Investigation uncovers international dog fighting trade

Animal welfare campaigners are calling for a ‘global crackdown’ on dog fighting.

BBC reveals how dogs are being traded across the world for brutal sport

Animal welfare campaigners are calling for a global crackdown on dog fighting after a BBC investigation revealed an illegal trade of fighting dogs extending from Eastern Europe to Wales.

The investigation built on evidence gathered by the League Against Cruel Sports (LACS), and revealed Bulgarian Ivaylo Nikolov selling and transporting animals to dog fighters.
Because Mr Nikolov shared much of his work on social media, investigators gathered posts suggesting he had sold dogs in at least 29 countries, including the UK. 

Secret video footage obtained by the BBC during the investigation showed one dog fight lasting more than an hour. One of the dogs then collapses out of sheer exhaustion and dies the following day. 

In another video, Mr Nikolav can be seen arranging a sale, during which he says his contact in Moldova “is actually a state vet in his region” and can supply “any document we want.” He added that “when you travel with Moldovan papers you have too much checks so I have made Bulgarian documents, also blood tests and export certificates.”

The League Against Cruel Sports received 100 reports in 2018 from members of the public about dog fighting in the UK. 

Martin Sims, director of investigations at the League, described the sport as ‘a global plague that lurks beneath the surface of apparently civilised societies’. 

“This kind of brutality should be a thing of the past but it is very much part of the present,” he said. “The League’s investigation has been a sickening journey into a depraved way of life which has horrendous animal cruelty at its core.

“We’d like to thank the BBC for exposing dog fighting in such a powerful way. Their story shows clearly how this network is linked to dog fighters across the world. 

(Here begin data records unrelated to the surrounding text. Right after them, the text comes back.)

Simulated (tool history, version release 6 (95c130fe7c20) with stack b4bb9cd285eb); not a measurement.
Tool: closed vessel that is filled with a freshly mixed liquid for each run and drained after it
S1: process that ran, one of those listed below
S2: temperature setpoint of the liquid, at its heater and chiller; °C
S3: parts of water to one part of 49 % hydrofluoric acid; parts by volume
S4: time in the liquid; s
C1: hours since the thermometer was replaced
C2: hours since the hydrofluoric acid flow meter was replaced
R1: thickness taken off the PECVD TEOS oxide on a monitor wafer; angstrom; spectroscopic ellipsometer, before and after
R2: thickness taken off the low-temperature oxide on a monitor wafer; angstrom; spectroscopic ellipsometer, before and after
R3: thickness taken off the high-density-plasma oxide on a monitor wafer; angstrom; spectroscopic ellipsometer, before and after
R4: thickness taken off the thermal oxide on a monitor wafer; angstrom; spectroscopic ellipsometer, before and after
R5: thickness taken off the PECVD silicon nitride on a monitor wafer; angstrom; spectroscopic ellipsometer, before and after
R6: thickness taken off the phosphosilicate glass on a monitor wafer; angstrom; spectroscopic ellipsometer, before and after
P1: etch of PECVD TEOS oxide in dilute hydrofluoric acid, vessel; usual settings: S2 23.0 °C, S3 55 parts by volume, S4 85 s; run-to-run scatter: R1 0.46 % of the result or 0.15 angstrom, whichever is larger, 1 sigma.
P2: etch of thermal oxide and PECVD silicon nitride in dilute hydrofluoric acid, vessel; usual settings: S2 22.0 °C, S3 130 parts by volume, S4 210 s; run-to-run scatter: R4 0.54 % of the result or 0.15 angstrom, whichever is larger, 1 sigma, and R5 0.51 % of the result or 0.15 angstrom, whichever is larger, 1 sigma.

“It’s impossible to know how many dogs are trapped worldwide by dog fighting, but our intelligence suggests it’s in the tens of thousands. We need governments globally to crack down on what is an unacceptable abuse of an animal which puts its trust in humans – but is being betrayed.”

The BBC confronted Mr Nikolov about dog fighting, to which he responded: “I don’t know you, I don’t want to talk to you.” He later shut down his social media accounts and has not responded to any further attempts to contact him.